An aspect of managing creative teams that I take a lot of pride in and value highly is encouraging them to engage, use their heads, and not wait for me to make decisions. Here is an excerpt from Daily Creative by Todd Henry that does a great job of explaining the idea.
Influence vs control
Early in your career you are rewarded based on how effectively you control your work. You're primarily tasked with executing decisions being made by others, and if you deliver on expectations consistently you will be rewarded with more responsibility. You might even be promoted into a role where you are managing others. This is the critical moment when many people slip up. Once you are in a position of leadership your job is no longer to control the work, it is to influence it. If you attempt to control the work of the talented creative pros on your team they will eventually disengage until you tell them exactly what to do. This means that you won’t get the best work out of them because they will stop spending energy thinking of ideas that you are likely to change anyway.

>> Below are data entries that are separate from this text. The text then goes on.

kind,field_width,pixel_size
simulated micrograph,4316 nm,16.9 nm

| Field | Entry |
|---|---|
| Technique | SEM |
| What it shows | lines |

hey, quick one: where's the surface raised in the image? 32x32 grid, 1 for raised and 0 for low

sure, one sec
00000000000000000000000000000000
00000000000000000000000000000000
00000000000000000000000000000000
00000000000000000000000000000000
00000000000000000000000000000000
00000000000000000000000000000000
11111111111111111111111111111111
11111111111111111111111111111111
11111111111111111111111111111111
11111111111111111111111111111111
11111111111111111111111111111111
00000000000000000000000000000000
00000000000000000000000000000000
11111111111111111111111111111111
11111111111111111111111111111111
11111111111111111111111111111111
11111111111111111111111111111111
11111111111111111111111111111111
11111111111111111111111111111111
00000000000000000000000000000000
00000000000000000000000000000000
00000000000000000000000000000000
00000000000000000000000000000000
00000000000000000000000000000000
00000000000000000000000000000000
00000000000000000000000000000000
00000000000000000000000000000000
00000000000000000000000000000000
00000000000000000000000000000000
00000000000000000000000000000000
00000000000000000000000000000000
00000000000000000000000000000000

To lead by influence whether you are leading a team, a client, or your peers, means to spend less time telling them how to do the work and more time teaching them how to think about the work. Establish guiding principles that help them understand what successful work looks like instead of them guessing what you want. How to know when an idea is good instead of them waiting for you to tell them. And how to deal with conflict instead of always stepping in and resolving it. And other elements of your leadership philosophy that will help them deliver great results. To help your team deliver brilliant unique results, focus on leading with influence instead of leading by control.